Saturday 3 February 2018

Some thoughts on negative and positive reinforcement

Most of us, if we learn about learning theory, quickly become familiar with the following:

Negative reinforcement : the removal of something aversive from the environment as a consequence of a behaviour, making that behaviour more likely to occur in the future. 

Positive reinforcement: the addition of something rewarding into the environment as a consequence of a behaviour, making that behaviour more likely to occur in the future.

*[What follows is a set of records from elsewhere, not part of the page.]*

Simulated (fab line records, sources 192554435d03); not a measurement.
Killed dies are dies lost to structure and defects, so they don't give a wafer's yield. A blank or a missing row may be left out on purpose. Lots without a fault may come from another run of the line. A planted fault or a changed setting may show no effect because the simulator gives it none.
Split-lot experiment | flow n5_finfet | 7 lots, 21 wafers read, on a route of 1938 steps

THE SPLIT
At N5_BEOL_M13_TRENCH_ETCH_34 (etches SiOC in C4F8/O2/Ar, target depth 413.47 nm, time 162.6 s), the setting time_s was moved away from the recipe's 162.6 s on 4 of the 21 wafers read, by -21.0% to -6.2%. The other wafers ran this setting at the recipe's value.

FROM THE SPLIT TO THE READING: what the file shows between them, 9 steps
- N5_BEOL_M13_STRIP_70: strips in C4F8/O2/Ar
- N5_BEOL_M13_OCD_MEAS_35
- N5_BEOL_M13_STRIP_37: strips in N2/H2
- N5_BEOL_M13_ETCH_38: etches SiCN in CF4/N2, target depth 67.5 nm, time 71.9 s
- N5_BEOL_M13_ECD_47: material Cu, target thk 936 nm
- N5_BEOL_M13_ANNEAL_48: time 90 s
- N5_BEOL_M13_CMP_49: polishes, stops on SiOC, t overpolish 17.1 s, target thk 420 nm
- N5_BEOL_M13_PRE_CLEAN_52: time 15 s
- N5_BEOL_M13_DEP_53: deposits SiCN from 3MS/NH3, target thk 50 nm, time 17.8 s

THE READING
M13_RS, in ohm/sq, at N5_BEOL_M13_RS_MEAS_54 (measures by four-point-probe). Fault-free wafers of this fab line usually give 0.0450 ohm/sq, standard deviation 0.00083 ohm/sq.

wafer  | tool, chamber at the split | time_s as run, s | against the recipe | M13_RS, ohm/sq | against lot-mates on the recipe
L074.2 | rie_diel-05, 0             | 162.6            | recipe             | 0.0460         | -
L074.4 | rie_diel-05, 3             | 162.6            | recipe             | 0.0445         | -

Negative punishment: the removal of something appealing from the environment as a consequence of a behaviour, making that behaviour less likely to occur in the future

Positive punishment: the addition of something aversive into the environment as a consequence of a behaviour, making that behaviour less likely to occur in the future.

Looks quite straightforward...

Then, we categorise the training and learning we see. We give our horse a polo when he touches a cone, and say we are training with positive reinforcement. We form biases about what kind of training is good and what is bad. Taken to an extreme, we form opinions about whether people are good or bad based on the kind of training they do, but that's a subject for another day! 

So - a couple of thoughts on positive and negative reinforcement. 

Is it positive or negative reinforcement? 

Let's say my horse Paddy has an itchy leg - he finds a tree stump, lifts his leg and rubs against it, removing the itch. We would generally describe this as negative reinforcement - the irritating itch has been removed by Paddy's behaviour - rubbing the tree stump. 

Now, let's say Paddy has an itchy leg and lifts his leg while I am grooming him. I reach down and scratch his leg for him. Is this positive reinforcement - I am adding a pleasant scratch, or negative reinforcement - removing the itch as in the previous case. Does Paddy learn any differently in the two cases above? 

Since it is the horse who is learning, it only really matters how his brain processes these two events - my opinion is unimportant in his learning process! But I'd be more likely to call the latter case positive reinforcement, because I added a good consequence. 

So already we see a grey area in how we classify the learning. 

Can  learning through negative reinforcement be a 'nice' experience? 
The example above, where Paddy finds the handy tree stump surely confirms that negative reinforcement can be an enjoyable method of learning - the relief of scratching the itch. 

To take an example involving a human rather than a bit of wood - let's say Paddy comes hobbling in from the field. He has a big stone trapped in his foot which I removed when he lifts his foot for me. We'd usually describe this as negative reinforcement - I've removed something aversive, and this was probably a very good experience for Paddy. 

How do we decide on our preferred training methods? 
If we think in terms of positive and negative reinforcement, and decide that positive reinforcement is good, kind, ethical, call it what you will, and negative reinforcement is to be avoided where possible - the above examples don't make sense! 

Not only is negative reinforcement a good experience for Paddy in theses cases, it's also sometimes not even clear if learning has occurred through negative or positive reinforcement - that just depends how we view it. 

When we are considering the effectiveness of training, then understanding the mechanics of learning is important. 

When we are considering the ethics of training, a major factor is how it feels to the learner, rather than how it affects their behaviour. Using a model that describes how their behaviour is affected to describe how they may feel is, I think, not enough. 

What really matters, I think, is how the horse feels about interaction we have with him. 

To take an extreme example, if we apply a painful stimulus to our horse then release it when he behaves as we wish, we are using negative reinforcement, but it is the active application of a painful stimulus that we should be concerned about, not the learning mechanism. Whether the aversive stimulus is applied before or after a behaviour, or entirely at random, for myself, I'd like to minimise these stimuli. I'd also like to increase the things he finds nice, whenever they happen! 

In summary - be nice to your horse :-)